July 27, 2017

Circulation Theory, Part 5

Here was our profit table from yesterday.

My homework assignment was this ... what is the right strategy for this in-home date?

It should be difficult to answer this question, for obvious reasons.

What is the best strategy for Segment 1?  160 pages.

What is the best strategy for Segment 2?  128 pages.

What is the best strategy for Segment 3?  128 pages.

What is the best strategy for Segment 4?  96 pages.

What is the best strategy for Segments 5-10?  32 pages.

What is the best strategy for this company?

If you talk to somebody from Xerox, they'll tell you to create every version of the catalog, paginated based on customer merchandise preferences ... creating thousands of different versions. And they would be right.

But you're not going to do that, because you want to accurately forecast demand at an item-level so that your inventory buys are appropriate (even though you can forecast accurately online where you have no control over what the customer looks at).

And you are unlikely to create multiple versions of a catalog, even though the data is telling you that's exactly what you must do - because that creates added complexity and you don't have the staff to handle added complexity.

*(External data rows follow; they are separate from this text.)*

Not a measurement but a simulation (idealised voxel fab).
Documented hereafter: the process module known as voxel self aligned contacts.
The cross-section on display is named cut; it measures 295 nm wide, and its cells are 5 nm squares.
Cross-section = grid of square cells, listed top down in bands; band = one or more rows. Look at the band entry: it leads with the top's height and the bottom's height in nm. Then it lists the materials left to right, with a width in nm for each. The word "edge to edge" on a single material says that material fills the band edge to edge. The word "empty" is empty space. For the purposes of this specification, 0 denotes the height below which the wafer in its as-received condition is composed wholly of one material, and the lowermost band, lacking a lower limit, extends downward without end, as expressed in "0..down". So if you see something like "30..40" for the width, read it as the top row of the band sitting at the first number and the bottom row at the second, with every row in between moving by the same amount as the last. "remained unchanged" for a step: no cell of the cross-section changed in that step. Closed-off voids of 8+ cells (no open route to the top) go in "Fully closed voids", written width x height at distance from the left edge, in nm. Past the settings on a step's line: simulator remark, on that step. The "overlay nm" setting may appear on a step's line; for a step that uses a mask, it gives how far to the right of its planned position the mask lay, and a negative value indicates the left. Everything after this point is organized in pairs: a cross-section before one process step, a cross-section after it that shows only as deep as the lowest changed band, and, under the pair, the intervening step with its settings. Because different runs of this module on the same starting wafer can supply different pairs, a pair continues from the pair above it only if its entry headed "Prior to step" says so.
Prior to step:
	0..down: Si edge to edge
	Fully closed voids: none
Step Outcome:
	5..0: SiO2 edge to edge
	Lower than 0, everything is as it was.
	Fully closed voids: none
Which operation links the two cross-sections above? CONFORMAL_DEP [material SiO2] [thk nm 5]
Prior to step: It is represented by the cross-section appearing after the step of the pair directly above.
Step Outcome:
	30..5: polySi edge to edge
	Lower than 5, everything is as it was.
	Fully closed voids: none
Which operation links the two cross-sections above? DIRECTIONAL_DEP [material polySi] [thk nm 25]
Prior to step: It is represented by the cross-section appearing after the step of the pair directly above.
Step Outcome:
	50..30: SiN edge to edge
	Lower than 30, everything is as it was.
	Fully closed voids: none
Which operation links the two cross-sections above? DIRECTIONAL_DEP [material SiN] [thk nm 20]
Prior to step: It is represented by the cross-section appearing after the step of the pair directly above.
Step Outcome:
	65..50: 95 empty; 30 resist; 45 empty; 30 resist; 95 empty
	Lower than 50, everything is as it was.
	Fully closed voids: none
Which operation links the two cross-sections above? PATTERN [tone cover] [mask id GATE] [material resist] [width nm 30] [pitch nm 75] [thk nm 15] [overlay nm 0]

Your paper rep and your printer are going to tell you to go with a large page count because of various vendor discounts/incentives.

Your co-op rep, however, should be strenuously screaming at you to go with a small page count because you will mail many more prospects and the co-op will make a ton of money in the process.

Yes - your paper/printer partners and your co-op partners are at complete odds ... when one partner wins, the other partner potentially loses. This is a secret I'm not even certain the co-ops understand ... but if they were smart, they'd be running circulation grids for you and they'd be screaming at you to go with low page counts.

As an industry, catalogers tend to align with their paper partners - the USPS and various Printers tell you that you are "saving" money by going with larger page counts.

But the table above clearly indicates that by "saving" money you reduce circulation.

What happens when you reduce circulation?
  • You reactivate fewer customers.
  • You acquire fewer customers.
What is the most important aspect of marketing a catalog brand?
  • Reactivating customers and Acquiring customers.
So now we have a bunch of conflicting factors at play.
  • Your paper partners give incentives to have large page counts, but are fine with small page counts mailed to many people.
  • The USPS gives incentives to have large page counts.
  • Your co-op and list partners profit when you have small page counts.
  • Xerox wants you to have 80,000 versions of a catalog.
  • Your staff can only handle one or at most two versions of a catalog.
  • Your best customers want many pages.
  • Your marginal customers and prospects are unprofitable at large page counts.
  • Your CFO is yelling at you to increase demand and increase profit, which is impossible with only one version of a catalog.
What do you do?

As an industry, we're being pushed toward lower page counts - this is unavoidable. We're competing against digital strategies executed in real-time - you cannot compete by tossing large page counts out there that require six months of planning. Those days are over. Your online customers cannot support large page counts (as their organic percentage is high, thereby pushing them into Segments 7-10 in our example above). And as the table shows us, large page counts ruin prospecting efforts ... the most important part of being a cataloger (prospecting) is sub-optimized by a lust for large page counts.

So we have no choice but to move to smaller page counts.

But what about the meaty levels of profit generated at large page counts by best customers?

Here's how you work around this issue. You alternate strategies.
  • In-Home #1 = Large Page Counts, mailed only to best customers. This catalog has your full assortment of new merchandise. Your best customers pay for sub-optimal new items. By sending this only to your best customers, you avoid all of the losses that happen with marginal customers who don't spend enough on marginal merchandise to generate profit.
  • In-Home #2 = Small Page Counts, mailed as deep as you can humanly mail the small catalog. The catalog is absolutely stuffed with only winning items - with callouts to look at new/marginal items online. This is where you do all of your prospecting and reactivation work.
If you do this, you get a lot of benefit with minimal compromise.
  • Your paper partners are happy because you mail a large page count book shallow and a small page count book deep.
  • Your co-op and list partners are happy because you spend a ton with them on alternating prospect-heavy mailings.
  • Your CFO is happy because you generate a ton of profit from your best customers on large page counts and you increase prospecting efforts which generate a ton of profit for you next year.
  • Your staff is happy because they don't have to come up with inventory plans for 80,000 personalized versions of a catalog.
  • You are happy because you ran the simulations and you know what the right thing to do is.
This doesn't have to be difficult. Alternate your strategies. Large mailings sent only to best customers chocked full of new merchandise ... and then very small mailings sent deep into your file (and to prospects) stuffed with winning products and winning creative (to push productivity as high as possible to push circulation as deep as possible).